觀點美國社會

The crushing cost of middle-class life in America

Extortionate college fees and oblique healthcare markets explain why being middle class in America is increasingly out of reach

I started this week with a heavy heart, having signed the first of three $20,000 checks for my daughter’s college tuition due this year. It’s stunning to me that tuition alone at her school, as with many top universities (and indeed, plenty of second-tier ones too), costs $60,000. Thank God she’s living in an apartment this year, splitting a $30,000 annual rent three ways, so my total bill for her school year will be a mere $70,000, rather than the roughly $90,000 it would have been if she were living in university housing and eating from a meal plan (I’ve given her $2,000 for food for the next six months and told her to experiment with veganism and maybe find a part-time job in a coffee shop or restaurant with free meals).

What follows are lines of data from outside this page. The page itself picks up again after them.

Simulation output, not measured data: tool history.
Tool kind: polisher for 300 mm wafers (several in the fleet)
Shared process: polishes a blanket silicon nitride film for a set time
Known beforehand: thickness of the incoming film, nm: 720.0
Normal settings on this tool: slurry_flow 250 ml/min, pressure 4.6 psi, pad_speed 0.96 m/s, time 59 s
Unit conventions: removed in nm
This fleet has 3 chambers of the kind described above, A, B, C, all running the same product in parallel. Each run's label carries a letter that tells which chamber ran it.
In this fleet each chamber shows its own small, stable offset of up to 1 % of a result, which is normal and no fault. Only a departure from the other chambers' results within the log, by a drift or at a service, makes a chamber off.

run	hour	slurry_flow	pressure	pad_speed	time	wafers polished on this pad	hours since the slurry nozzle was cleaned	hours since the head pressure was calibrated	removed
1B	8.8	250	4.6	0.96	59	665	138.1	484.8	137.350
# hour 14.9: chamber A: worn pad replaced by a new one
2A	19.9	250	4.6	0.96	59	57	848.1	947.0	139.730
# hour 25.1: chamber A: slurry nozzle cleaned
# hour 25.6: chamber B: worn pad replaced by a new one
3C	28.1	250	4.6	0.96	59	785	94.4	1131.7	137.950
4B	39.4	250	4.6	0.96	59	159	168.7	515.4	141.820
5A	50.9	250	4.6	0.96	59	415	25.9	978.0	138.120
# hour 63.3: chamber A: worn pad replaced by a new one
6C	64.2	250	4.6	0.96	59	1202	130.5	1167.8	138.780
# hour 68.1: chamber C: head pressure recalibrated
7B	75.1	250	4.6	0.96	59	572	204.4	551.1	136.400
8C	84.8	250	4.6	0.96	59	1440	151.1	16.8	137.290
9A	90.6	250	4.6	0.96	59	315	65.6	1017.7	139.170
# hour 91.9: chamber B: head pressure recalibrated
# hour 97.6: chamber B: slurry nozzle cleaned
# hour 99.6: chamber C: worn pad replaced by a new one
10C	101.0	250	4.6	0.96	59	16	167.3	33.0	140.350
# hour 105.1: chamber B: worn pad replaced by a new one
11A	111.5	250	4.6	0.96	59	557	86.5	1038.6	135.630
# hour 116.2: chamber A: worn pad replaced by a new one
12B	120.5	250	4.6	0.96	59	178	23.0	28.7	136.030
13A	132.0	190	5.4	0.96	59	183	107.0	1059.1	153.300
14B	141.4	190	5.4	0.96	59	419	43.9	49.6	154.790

This is insanity, full stop. And it has to change, because we are now at a point where only a tiny sliver of the population can afford to pay anything near these fees without taking on huge debts, forcing students to work full time while in school (not a good idea, as it tends to result in higher dropout rates and lower grades, which sort of defeats the point of education) or having three jobs themselves (my own strategy, which comes with carpal tunnel syndrome and a short temper).

The sticker prices of these schools are of course somewhat negotiable. We’ve heard from friends that if you have a child that a school wants for whatever reason (merit, diversity, sports, etc), fees can miraculously change at the last minute. Many schools like to say that aid is given only based on financial need, but anecdotally we’ve found that universities have a variety of means of getting the kids that will tweak their statistics in the right direction.